• Angela Knappenberger

Make baby's room DARK!

Throughout human history, darkness and sleep have gone together like PB&J.  However, if you’re trying to sleep, how dark is dark enough?  You might be surprised to learn that turning the lights off and drawing the curtains might not, and in fact probably won’t, make the grade.  In today’s world, many people live in a “city that never sleeps.”  Even in the most remote areas of rural America, street lamps are lighting the back roads and sabotaging the sleep of all who live within sight of them.  Humankind has not slept in complete darkness since the ancient nights of the Roman Empire and the Middle Ages when fires were laborious to light artificial light like candles and oil lamps were expensive and scarce.  

So what is it about the light that keeps us awake when we’re trying so hard to catch our forty winks of sleep?  In the presence of light, the absorption of the ‘sleepy hormone’ Melatonin is blocked making it harder to fall asleep and even stay asleep.  

The concept of the “ancient dark” we all chase without knowing it is not unheard of in our modern day.  Rock star Rod Stewart even hires staff expressly to darken his hotel room so that he can get his best sleep!  It may sound ludicrous to us, but he obviously knows that sleeping in the embrace of the “ancient dark” effect makes a difference.  

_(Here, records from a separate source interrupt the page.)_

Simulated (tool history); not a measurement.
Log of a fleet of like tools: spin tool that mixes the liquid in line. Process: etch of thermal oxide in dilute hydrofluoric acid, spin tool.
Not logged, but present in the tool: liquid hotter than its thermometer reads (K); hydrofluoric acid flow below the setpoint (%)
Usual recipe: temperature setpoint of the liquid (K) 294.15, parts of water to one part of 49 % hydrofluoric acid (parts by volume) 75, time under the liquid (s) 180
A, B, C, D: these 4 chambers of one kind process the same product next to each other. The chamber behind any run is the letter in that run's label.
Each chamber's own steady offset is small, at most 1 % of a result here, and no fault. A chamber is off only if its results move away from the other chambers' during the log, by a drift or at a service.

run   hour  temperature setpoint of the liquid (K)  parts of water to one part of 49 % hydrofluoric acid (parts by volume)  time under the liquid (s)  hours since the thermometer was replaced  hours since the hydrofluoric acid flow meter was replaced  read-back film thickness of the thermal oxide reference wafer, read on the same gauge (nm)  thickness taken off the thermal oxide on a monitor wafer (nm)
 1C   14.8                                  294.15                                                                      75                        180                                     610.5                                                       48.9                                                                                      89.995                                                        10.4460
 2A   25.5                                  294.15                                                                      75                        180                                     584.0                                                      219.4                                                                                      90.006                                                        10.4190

I encountered this “ancient dark” for the first time when I was on a fifth grade field trip to The Lost River Caverns.  The guide actually turned off all the cavern lights and his flashlight while we were under the earth.  I couldn’t see my hand in front of my own face, and I was relieved when he turned the lights back on.  I use this story when desperate, sleep-deprived parents ask me what I mean by a dark room.  If you can see your hand in front of your face—it’s not dark enough.  

Most people don't live in a cave so how do we bring this “ancient dark” to a child’s room in a world filled with light? You will need the following: Wet rag (with water), aluminum foil, painter's tape, and a blackout curtain. First, wet the window pane with the rag.  Then place a fresh sheet of aluminum foil over the top of the glass.  The water from the rag will help the aluminum foil stick to the glass.  Be careful to rip a significant amount of foil, more than you need to cover the space. Smooth out the foil onto the window and into the corners. Do this for the entire glass surface.  Finally, it's good to test it out in the daytime with the lights off, and the room door closed.  Turn off the light and close the door. If you see any light coming through at all, add more aluminum foil wherever that pesky light is invading the space. Painter's tape can help you to tape it down in the corners or where one piece of foil meets another.  After covering the window with the foil, cover the window with a blackout curtain for the final touch.  If any light is coming through around the doorframe, tape it over with a thick piece of foil or cardboard around the edge of the door inside the room.  If you have light coming in through the bottom of the door, a draft stopper will block the light. If you don’t have a draft stopper, my husband and I have found that a blanket or towel can work just as well. 

Creating the “ancient dark” effect is not an easy task, but most certainly is a possible task. I hope this has helped make it a reality for you, and 'til you hear from me again—Sleep Well!

Light being blocked in each window= "Ancient dark"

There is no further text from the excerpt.